Entity-Component System

Several years ago, after graduating from the Guildhall at SMU, I began writing my own game engine based on the rendering engine I had developed as part of the curriculum. This has been the basis for nearly every indie/hobby game I’ve released since, from Arc Aether Anomalies back in 2008 to Super Win the Game last year, and it’s something that I am constantly growing.

I’ve written about the motivation for rolling my own tech in the past, (notably in the “About” text in You Have to Win the Game), so I’m going to gloss over that today and instead focus on one of the biggest changes I’ve made to my engine over the last couple of years: the inclusion of an entity-component system.

Let’s jump back in time to May 2011. I had recently rolled off the  Duke Nukem Forever team and was looking forward to having some time to start working on a new side project. This became The Understory, an ambitious mix of first-person dungeon crawling, procedural level generation, and Metroidvania item progression. I worked on it for about four months before realizing that (1) the game was ridiculously overscoped, and (2) I had coded myself into a corner and would have to rewrite a lot of stuff if I were to make any more progress. I abandoned The Understory, though some of its ideas would come back in the untitled dungeon crawler I worked on in late 2013 (also abandoned) and now in Gunmetal Arcadia.

A month or two later, I decided to start up a new project, one that would be smaller in scope, and in which I could tackle some of the development problems I had encountered on The Understory. This would become You Have to Win the Game.

Right from the start, I knew I needed a better plan for authoring game entities. In The Understory, I had tried to write a classic OO-style entity hierarchy, with all my entities being derived from an abstract base class and virtual functions everywhere to differentiate things from each other. This failed spectacularly, as I ended up wedging in “bool IsPlayer()” sorts of functions all over the place. I needed a more flexible system, and the entity-component model felt like a good choice.

It took me a while to get a good feel for the scope of a component. Some of my early tests had physical properties (position, velocity, acceleration, etc.) each split out into their own components. In retrospect, this was obviously silly, as these properties are wholly dependent on each other and should all exist in the same component.

In You Have to Win, I had some minimal hooks to allow myself to initialize components from markup in a few very specific cases. This allowed me to define templates for things like bouncing hazards and bullet shooters. I could then instantiate these templates via another markup sheet that would define the entity’s position in a room. I had a rudimentary level editor built into the game with which I could draw maps, but entity placement had to be done through external text files and build scripts. Tuning rooms was a slow, tedious process.

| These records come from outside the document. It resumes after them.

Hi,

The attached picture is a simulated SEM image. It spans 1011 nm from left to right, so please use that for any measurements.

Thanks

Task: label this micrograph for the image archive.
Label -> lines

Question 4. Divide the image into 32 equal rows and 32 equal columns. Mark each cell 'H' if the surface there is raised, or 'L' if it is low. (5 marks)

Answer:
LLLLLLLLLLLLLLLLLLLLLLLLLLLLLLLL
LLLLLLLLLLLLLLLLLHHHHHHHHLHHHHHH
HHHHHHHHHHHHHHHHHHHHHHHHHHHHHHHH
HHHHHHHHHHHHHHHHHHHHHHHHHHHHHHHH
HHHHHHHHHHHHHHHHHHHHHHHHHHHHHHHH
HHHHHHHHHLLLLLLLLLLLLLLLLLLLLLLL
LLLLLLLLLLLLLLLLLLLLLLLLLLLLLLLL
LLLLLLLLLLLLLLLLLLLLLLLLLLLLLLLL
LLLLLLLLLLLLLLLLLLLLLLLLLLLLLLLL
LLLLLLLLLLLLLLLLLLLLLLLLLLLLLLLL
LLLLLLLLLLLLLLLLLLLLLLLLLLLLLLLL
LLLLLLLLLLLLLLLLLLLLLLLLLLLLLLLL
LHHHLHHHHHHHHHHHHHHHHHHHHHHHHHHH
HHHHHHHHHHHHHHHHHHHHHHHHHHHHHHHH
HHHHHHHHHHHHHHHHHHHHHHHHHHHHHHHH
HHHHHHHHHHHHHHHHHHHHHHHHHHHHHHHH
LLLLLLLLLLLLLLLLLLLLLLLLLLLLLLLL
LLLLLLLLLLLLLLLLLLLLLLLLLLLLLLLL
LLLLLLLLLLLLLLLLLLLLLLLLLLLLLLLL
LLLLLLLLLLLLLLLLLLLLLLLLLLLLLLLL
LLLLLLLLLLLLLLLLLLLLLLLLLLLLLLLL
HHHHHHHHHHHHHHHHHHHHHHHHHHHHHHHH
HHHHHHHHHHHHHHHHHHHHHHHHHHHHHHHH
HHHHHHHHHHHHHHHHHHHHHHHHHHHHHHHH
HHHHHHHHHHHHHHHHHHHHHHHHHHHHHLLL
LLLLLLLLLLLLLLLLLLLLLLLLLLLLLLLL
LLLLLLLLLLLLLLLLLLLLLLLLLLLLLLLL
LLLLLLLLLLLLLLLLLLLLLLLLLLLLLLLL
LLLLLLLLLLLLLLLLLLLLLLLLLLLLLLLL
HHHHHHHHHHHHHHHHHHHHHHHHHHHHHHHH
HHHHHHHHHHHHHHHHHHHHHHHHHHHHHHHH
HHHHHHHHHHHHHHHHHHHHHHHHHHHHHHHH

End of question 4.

When I started working on Super Win, it quickly became clear that the editor I had developed for YHtWtG would no longer suffice, and in building a new one in C#, I was also able to tackle the problem of placing entities directly within the editor. This also led me to find a more general solution for the problems of saving and loading entity data, culminating in a unified serialization path for all entities.

In Super Win, I began moving in a direction of having all components be entirely defined by XML markup. (In Gunmetal Arcadia, this is now the only way to define a component.) Eventually, the amount of markup text I was having to parse just to start up the game became a bottleneck. To address this, I wrote a new binary file format containing nested key/value pairs and a command line tool to convert XML or INI files to this format. This removed the bottleneck and allowed XML markup to continue to be a feasible option for defining components.

In Gunmetal Arcadia, I’ve begun abstracting away large parts of the XML markup behind a visual editor interface. I had already done a little bit of this in Super Win, specifying sprite sheets and entity positions automatically under the hood, but for this game, I’m trying to completely eliminate the large amounts of markup required to script NPCs and enemies. As I mentioned in last week’s post, one of my eventual goals is to have a visual interface for every component, such that I never have to think about the markup at all, but I’m not yet sure that’s a reasonable goal for Gunmetal.

One of the hurdles I’ve yet to completely overcome is the notion of scripting game logic with markup. I have a pair of related tags, <action> and <query>, which are recognized by a number of different bits of code and which allow me to, in essence, make function calls or branch on conditions in a script-like manner. This served its purpose well on Super Win, and I’ve reused it a few times already in Gunmetal, but the internal syntax for these tags is often inconsistent and lacks any sort of reflection to clarify their usage. In the future, I hope to standardize these in some way, at the very least by enforcing a consistent syntax, but also — if I’m really dreaming big — possibly by going so far as to provide a C-like scripting language that could either be translated into known tags or converted to bytecode and processed directly.

It’s clear that my entity-component system is not finished, but it’s getting better with every game and is becoming a fundamental, defining part of my game engine. I haven’t really talked about the actual code here, but as I’ve gotten accustomed to programming within this environment, I’ve made a number of improvements to facilitate safe, fast, concise access of components and their properties from wherever I need them. I can refer to components or entities by generic handles that abstract away the actual pointers and gracefully deal with problems like objects being deleted while something else is still trying to reference them. I can resolve references to entities or components of a specific type given either an entity or component point or a generic handle. This flexibility has been invaluable for writing the sort of code that entity-component systems naturally encourage, the sort of code that doesn’t care specifically what it’s looking at but knows how to deal with particular types of components which may or may not exist.